The UN General Assembly yesterday condemned Syrian President Bashar al-Assad’s forces and praised the opposition, but a decline in support for the Gulf Arab-drafted resolution suggested growing uneasiness about Syria’s fractious rebels.

While the non-binding text has no legal force, resolutions of the 193-nation assembly can carry significant moral and political weight. There were 107 votes in favour, 12 against and 59 abstentions – a drop in support compared with a resolution condemning the Syrian government that passed last year with 133 votes in favour, 12 against and 31 abstentions.

Russia, a close ally of Assad, strongly opposed the resolution drafted by Qatar. Diplomats said the Russian delegation wrote to all UN members urging them to oppose the resolution. Moscow has complained that it undermines US-Russian efforts to organise a peace conference that would include Assad’s government and rebels, a meeting that US Secretary of State John Kerry said would likely take place next month.

Meanwhile as the Syrian conflict rumbles on, the prevalence of camera phones and internet access has allowed hundreds of gruesome war crimes to be broadcast, spreading hatred and fear. Such macabre scenes are defining the war that is spilling across Syria’s borders and making reconciliation an ever more distant prospect.
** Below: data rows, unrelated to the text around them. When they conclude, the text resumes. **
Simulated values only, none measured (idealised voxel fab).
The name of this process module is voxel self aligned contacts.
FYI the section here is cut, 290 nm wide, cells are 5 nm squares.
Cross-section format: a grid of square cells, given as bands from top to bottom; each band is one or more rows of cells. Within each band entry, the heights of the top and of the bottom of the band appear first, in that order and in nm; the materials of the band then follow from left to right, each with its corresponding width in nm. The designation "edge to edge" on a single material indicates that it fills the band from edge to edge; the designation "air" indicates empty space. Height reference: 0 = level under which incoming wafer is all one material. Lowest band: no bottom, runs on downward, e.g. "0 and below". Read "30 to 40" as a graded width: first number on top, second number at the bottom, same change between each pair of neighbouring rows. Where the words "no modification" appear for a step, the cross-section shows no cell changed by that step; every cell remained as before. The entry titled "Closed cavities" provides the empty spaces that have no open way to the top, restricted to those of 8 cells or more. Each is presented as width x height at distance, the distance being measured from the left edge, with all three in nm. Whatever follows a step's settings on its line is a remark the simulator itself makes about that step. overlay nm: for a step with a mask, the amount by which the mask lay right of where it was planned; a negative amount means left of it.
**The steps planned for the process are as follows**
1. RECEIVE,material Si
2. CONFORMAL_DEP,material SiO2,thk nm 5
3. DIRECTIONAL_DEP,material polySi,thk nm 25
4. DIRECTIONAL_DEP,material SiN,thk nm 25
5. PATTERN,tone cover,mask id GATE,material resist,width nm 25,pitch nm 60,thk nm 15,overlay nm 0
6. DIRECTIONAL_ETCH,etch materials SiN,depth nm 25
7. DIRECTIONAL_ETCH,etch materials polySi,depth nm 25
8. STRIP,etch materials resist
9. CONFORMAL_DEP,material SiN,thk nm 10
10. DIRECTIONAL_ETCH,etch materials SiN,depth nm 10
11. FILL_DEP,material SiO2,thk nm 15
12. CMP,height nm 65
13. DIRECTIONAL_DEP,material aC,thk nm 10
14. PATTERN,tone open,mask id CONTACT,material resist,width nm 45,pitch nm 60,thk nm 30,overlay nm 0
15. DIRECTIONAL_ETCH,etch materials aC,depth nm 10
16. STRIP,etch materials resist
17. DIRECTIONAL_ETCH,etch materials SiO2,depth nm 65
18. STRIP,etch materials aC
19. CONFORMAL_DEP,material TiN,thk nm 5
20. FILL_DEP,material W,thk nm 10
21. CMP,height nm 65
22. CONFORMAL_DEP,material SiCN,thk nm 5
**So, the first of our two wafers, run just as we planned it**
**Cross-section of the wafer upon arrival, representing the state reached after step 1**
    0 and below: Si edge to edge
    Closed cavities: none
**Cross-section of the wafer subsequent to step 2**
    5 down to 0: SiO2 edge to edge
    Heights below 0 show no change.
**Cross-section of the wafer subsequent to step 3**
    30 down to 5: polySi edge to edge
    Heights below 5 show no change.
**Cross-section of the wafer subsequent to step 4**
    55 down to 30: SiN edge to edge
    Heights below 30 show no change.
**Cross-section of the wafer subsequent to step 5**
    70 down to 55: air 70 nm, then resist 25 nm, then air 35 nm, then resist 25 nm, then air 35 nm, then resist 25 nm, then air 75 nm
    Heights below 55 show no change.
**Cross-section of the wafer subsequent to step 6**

A few days ago Syrian soldiers were recorded slowly stabbing a man to death, puncturing his back dozens of times. A rebel commander went on video biting an organ ripped out of an enemy combatant while a young boy was filmed hacking the head off a prisoner.

Brutality has been used as a tool since the revolt began two years ago, when videos emerged of government soldiers torturing pro-democracy protesters. In response, the opposition took up arms and now fighters from both sides are filming themselves committing atrocities.

Ghoulish footage of violence is not filmed surreptitiously, but with pride by the assailants who often speak to camera.

Rebel commander Abu Sakkar, known to journalists and revered by many rebels, was shown in a video on Sunday cutting organs out of a dead soldier, addressing the camera as he ripped the flesh: “I swear to God we will eat your hearts and your livers,” he warned President Bashar al-Assad’s forces as his men cheered.

Sakkar was a founding member of the Farouq Brigade, one of the main rebel units in Syria, but has since formed his own battalion as the opposition fragments. In the mosaic of hundreds of opposition groups, Sakkar’s men are seen as neither secular nor hardline Islamists, but as some of the hardiest fighters.

Another picture posted online shows a rebel holding the severed head of a man, supposedly an Assad loyalist, over a barbecue as if to cook it. The fighter smiles and poses confidently, gripping a tuft of hair.

Reinoud Leenders, an associate professor in the war studies department of King’s College London, says that these brutal displays are used as a tool of war by both sides.

“It’s the ultimate expression of disrespect and dehumanising your opponent,” he said.